Jesus was born in Bethlehem. There is no doubt about this—it is an historical fact. The strange thing, however, is this: far away from the so-called Holy Land, far away from the genuine religion, far away from the temple, far away from the Jewish religious center, far away from the priests, the scribes, the Pharisees, and all the religious people, was a star showing something of Christ in a heathen land. It did not appear to the Jews, but to the Gentiles, the heathen. In all Christianity, all the preachers, ministers, and pastors tell people that they must find Christ and know Christ by the Bible. But the first case of finding Christ in the Scriptures was not by the Bible. The wise men did not have any Bible knowledge—they did not even have a Bible.

Merely to hold the Bible in your hand and read Micah 5:2, saying that Christ will be born in Bethlehem, does not work. You may say after you have read it that you have got it, but you have not seen it. You have got it, but nothing has happened to you. Those chief priests and scribes knew the Bible so well, but the Lord did not go to them. He went far away to a heathen land to reveal this matter to some heathen, not through the Scriptures, but through something which human hands can never touch—a heavenly star. You may have the Bible, yet you may miss the star. To hold the Book in your hand is easy, but to wait and look unto the star is rather difficult. You simply don’t know when and where the star will appear. You may study the Scriptures and obtain a degree in that, and you may learn all that the Bible has to say about Christ, but you simply cannot determine when the star will come. The Book was with the Jewish people, the religious people, but the star appeared to the heathen. Have you seen this? We may think that the star should have appeared to those priests praying in the temple, but it appeared to some pagans far away from the temple.
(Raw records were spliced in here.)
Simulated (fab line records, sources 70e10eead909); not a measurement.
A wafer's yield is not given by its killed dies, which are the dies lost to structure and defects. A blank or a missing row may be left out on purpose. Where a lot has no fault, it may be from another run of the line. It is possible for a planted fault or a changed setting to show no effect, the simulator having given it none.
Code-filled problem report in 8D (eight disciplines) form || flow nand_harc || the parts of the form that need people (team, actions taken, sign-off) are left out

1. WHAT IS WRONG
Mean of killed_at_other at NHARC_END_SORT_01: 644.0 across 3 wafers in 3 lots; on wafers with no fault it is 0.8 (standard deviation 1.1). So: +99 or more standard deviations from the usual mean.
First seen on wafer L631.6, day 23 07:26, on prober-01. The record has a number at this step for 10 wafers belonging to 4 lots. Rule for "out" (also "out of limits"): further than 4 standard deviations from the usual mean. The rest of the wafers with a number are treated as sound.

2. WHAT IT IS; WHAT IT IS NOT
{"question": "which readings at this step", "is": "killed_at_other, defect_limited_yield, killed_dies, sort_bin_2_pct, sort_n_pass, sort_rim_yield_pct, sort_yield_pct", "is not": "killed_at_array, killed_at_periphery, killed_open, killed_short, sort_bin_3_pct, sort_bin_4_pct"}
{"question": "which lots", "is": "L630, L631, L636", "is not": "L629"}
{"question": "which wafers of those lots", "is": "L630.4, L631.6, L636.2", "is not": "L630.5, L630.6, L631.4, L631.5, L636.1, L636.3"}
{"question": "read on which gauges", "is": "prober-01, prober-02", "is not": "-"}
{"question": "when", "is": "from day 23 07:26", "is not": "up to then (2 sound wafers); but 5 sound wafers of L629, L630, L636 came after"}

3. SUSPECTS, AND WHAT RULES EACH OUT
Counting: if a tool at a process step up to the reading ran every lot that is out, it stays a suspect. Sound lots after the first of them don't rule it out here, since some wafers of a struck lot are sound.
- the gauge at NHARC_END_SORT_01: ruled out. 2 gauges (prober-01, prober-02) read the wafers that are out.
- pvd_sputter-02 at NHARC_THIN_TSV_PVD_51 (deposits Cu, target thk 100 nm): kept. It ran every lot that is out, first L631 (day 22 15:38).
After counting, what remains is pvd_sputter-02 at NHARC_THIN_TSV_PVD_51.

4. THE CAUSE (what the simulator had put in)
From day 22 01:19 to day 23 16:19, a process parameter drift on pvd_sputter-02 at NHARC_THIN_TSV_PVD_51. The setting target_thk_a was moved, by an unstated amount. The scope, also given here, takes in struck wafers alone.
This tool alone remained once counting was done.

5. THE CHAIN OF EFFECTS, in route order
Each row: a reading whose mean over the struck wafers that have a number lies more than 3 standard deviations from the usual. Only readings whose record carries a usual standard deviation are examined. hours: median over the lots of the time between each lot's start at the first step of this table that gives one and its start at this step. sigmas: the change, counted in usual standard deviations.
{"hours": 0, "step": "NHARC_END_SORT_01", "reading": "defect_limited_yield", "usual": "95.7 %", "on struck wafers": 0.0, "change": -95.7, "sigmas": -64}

Oh, we all must see this star. It is not a matter of seeing the Bible, but absolutely of seeing the star. What is the star? The star is the living revelation, the living vision, not the old and dead knowledge of the Scriptures, not the dead knowledge of Micah 5:2. What we need today is not merely Bible knowledge, but the heavenly vision, the instant vision, the living vision, the vision that human concept can never teach.

Let me check with you. What do you have? Do you have the Scripture verses, or do you have the star? Do you have the scriptural knowledge, or do you have the heavenly star? Do you have the old teachings, or do you have the up-to-date, instant vision? Today so many Christian teachers just have the Bible in their hands—they have not seen the star. Merely to have the Bible in our hand is a deadly thing, but to see the star is a living experience. To find Christ according to the principle shown us in Matthew chapter 2 is not according to the Bible. To know Christ today is something living, not according to dead Bible knowledge, but the living, heavenly star.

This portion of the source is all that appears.